Scores by Spending Ranges (per student) 

    1) The schools with the lowest spending range per student ($0-$584) had the highest Overall Passing Rate at 90.37% of students passing math and reading. 
    2) The schools with the highest spending rate per student ($646-$680) had the lowest Overall Passing Rate at 53.53%.

Scores by Size Ranges 

    1) Medium sized schools with 1000-2000 students had the highest overall passing rate at 90.62% of students passing. 
    2) Smallest schools with under 100 students had an overall passing rate that was slightly lower than medium schools at 89.89%.
    3) The Largest schools with 2000 to 5000 students had the lowest passing rate at 58.29%. This is a drastic difference of 31.60% from the passing rates at smallest schools and 32.33% from the 
        passing rates at medium sized schools.

Scores by School Type: Charter Schools have higher scores and higher passing rates than District Schools.  The overall passing rate for Charter Schools is 90.43% compared to District Schools at 53.67%. 
    

Overall Analysis: 

1) The spending per student differences within this group of schools does not seem to help the number of students overall passing rate.  As spending increased the overall passing rate decreased.  

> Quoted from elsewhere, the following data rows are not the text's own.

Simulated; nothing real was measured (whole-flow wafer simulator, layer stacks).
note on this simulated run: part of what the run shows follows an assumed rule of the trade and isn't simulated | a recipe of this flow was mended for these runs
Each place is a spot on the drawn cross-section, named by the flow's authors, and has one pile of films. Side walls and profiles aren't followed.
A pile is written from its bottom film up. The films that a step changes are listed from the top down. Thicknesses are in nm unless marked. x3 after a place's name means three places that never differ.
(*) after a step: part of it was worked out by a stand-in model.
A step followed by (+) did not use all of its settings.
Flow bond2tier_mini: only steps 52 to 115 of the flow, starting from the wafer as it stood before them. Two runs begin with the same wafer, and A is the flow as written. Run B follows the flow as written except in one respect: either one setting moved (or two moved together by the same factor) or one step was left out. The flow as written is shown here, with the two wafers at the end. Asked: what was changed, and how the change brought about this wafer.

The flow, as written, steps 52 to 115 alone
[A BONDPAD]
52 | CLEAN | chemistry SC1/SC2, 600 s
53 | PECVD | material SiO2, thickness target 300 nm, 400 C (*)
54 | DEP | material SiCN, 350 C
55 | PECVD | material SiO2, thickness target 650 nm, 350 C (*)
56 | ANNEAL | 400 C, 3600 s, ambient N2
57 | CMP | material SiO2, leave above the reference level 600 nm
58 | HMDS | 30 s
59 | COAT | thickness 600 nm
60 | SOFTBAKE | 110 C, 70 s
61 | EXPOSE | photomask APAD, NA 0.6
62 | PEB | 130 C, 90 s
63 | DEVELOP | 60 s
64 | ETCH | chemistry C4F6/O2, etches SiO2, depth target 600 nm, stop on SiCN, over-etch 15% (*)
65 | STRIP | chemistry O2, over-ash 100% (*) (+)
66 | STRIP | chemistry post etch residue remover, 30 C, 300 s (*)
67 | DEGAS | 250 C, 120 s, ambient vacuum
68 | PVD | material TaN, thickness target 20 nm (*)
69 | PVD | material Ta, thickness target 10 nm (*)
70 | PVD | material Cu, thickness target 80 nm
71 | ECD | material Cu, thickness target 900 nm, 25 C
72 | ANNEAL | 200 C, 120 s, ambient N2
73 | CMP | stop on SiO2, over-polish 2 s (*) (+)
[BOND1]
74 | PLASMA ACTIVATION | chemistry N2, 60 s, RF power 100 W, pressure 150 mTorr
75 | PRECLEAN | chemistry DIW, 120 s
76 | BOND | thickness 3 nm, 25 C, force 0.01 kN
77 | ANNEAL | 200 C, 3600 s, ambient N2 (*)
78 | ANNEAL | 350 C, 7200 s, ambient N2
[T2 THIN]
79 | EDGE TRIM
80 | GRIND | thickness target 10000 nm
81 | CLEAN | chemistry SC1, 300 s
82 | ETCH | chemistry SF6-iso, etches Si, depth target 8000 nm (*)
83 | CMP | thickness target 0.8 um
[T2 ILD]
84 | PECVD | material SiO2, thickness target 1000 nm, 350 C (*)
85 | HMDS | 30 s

2) Size of school could be a better determiner of percentage of students passing but only when comparing small and medium schools to large schools.  There was not much difference between the passing rates of small and medium schools. However, the largest schools with over 2000 students had far lower passing rates than both the medium and small schools.  Perhaps addtional analysis could review the teacher to student ratios of schools within the different size ranges. 
  
3) Average reading scores are higher than math scores for all schools and there are more students passing reading than math at all schools.
   
4) School types also seem to have correlation with the overall passing rate of students.  Charter Schools have a 36.76% higher passing rate than the District Schools.  The largest difference was in students passing math at 93.62% for Charter Schools and only 66.55% for District Schools.  Further analysis on what contributes to the higher math scores might be helpful investigating how to improve match scores for all schools.   




In [1]:
# Import 
import pandas as pd
from pathlib import Path

In [2]:

# File Path
school_data_to_load = Path("Resources\schools_complete.csv")
student_data_to_load = Path("Resources\students_complete.csv")

# Read School and Student Data File and store into Pandas DataFrames
school_data = pd.read_csv(school_data_to_load)
student_data = pd.read_csv(student_data_to_load)

# Combine the data from the files into a single dataset
school_data_complete = pd.merge(student_data, school_data, how="left", on=["school_name", "school_name"])

# Make an output for the new dataset
output_file_path= 'school_data_complete.csv'
school_data_complete.to_csv(output_file_path, index=False)
school_data_complete=pd.read_csv(output_file_path)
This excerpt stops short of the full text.